What to Watch: The Power of the Screenshot

First, we had the e-mail leaks. Now, it’s all about the DMs.

In 2018, it seemed like global fashion and beauty businesses were merely a screenshot away from a major scandal.

In November, screen captures of racist comments by Stefano Gabbana’s verified account in a conversation conducted via Instagram direct messages were posted on “call-out” Instagram account Diet Prada. The uproar naturally resulted in a backlash and lead to the cancellation of the brand’s Shanghai show.

Weeks later, screenshots of personal conversations between Russian designer Gosha Rubchinskiy and 16-year-old Jan Silfverling, again posted on Diet Prada, seemed to suggest Rubschinskiy was trying to coax racy pictures from the youth.

Forget anonymous sources — does the future of fashion reporting lie in social media and its very own form of evidence, the dreaded screenshot?
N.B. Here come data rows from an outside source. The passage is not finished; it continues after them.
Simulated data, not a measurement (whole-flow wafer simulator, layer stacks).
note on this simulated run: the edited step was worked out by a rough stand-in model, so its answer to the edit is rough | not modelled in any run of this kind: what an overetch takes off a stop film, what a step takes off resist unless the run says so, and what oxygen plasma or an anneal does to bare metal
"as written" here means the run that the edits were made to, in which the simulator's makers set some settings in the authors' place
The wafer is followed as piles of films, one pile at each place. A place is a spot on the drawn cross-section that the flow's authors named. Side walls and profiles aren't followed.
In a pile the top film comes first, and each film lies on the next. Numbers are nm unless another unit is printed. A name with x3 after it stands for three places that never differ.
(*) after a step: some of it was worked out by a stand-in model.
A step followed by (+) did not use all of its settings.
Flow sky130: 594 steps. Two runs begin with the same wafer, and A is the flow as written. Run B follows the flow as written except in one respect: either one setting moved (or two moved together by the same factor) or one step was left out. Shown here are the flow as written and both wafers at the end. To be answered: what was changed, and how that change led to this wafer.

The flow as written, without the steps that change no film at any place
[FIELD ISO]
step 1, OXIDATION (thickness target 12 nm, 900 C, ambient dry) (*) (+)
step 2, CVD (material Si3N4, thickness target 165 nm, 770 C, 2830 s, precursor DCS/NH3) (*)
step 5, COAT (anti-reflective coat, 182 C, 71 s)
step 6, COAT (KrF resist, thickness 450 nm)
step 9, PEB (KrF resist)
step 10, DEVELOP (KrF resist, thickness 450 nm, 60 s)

By definition, emotion-driven, social media usage is seen as character-revealing. Slip-ups can’t be denied: The screenshot has become the ultimate — and unquestionable — evidence of wrongdoing. Perhaps, surprisingly, in an era so prompt to call out fake news, a screenshot is seen as impossible to tamper with. In the case of Dolce & Gabbana, the only way out was to claim both the brand’s and Gabbana’s personal Instagram account had been hacked.

Instagram Photo
Instagram Photo

“I find there is something very authentic with DM chats,” said Pierre A. M’Pele, aka Pam Boy on Instagram, who chose the social media app’s direct message format as a layout for his print magazine “SCRNSHT.”

For M’Pele, the appeal of screenshot personal messages — made popular by accounts such as Tinder Nightmares — is due to the way they subvert intimacy. “I picked Instagram DM as the layout for SCRNSHT because I wanted to bring to light conversations that otherwise would never have been in the public eye,” said M’Pele, who slid into designer Marc Jacobs’ DMs for the magazine’s first issue. “The goal isn’t to exploit private communications, but to create new conversations and open dialogues.”

Not everyone is so well intentioned. Unearthing scandalous activity — designer knock-offs, fake comments, casual racism — is at the core of “call-out” accounts such as Diet Prada or its beauty-focused counterpart Estée Laundry. Perceived as authentic and unbiased by its largely Millennial following, these independent social media accounts invert traditionally top-down fashion reporting. Call it “muckraking 2.0” — wading through a mass of DMs, stories and comments to reveal the “truth” about the fashion industry — or at least the truth as they see it.

Non-digital natives are at a natural disadvantage. Screenshot-related scandals reveal the generation gap between Millennial social media users — fashion’s most targeted customer base — and older fashion designers.

“An emoji means a lot more to young people than a well-constructed paragraph,” M’Pele said of the poop emoji repeatedly used by Gabbana. “The idea that they can be used lightly is a total mistake.”

Digital-savvy Millennials have fully integrated that privacy doesn’t necessarily entail safety. The high-profile screenshot drama of 2018 revealed just how much the fashion world fails to grasp the transparency of social media. Will 2019 be the year fashion brands learn their lesson?

They’d better, according to Luke Meagher, the 21-year-old behind meme-filled Instagram account Haute Le Mode, for whom social media has democratized fashion, making it more accessible but also more scrutinized.

“Diet Prada speaks to the people,” Meagher contended, adding that it aims at “not just industry insiders” but those who don’t read WWD or other business press “so the information is given to them in a simple, easy and matter of fact way.”

The fashion commentator thinks 2019 will see a few more slip ups, but is hopeful that brands are on a learning curve. “They should keep in mind that these young people — not just 20- to 35-[year-olds] either, the people who follow me are [aged] 13 to 19 — are the next generation of customers or taste makers who can influence how others shop,” he concluded.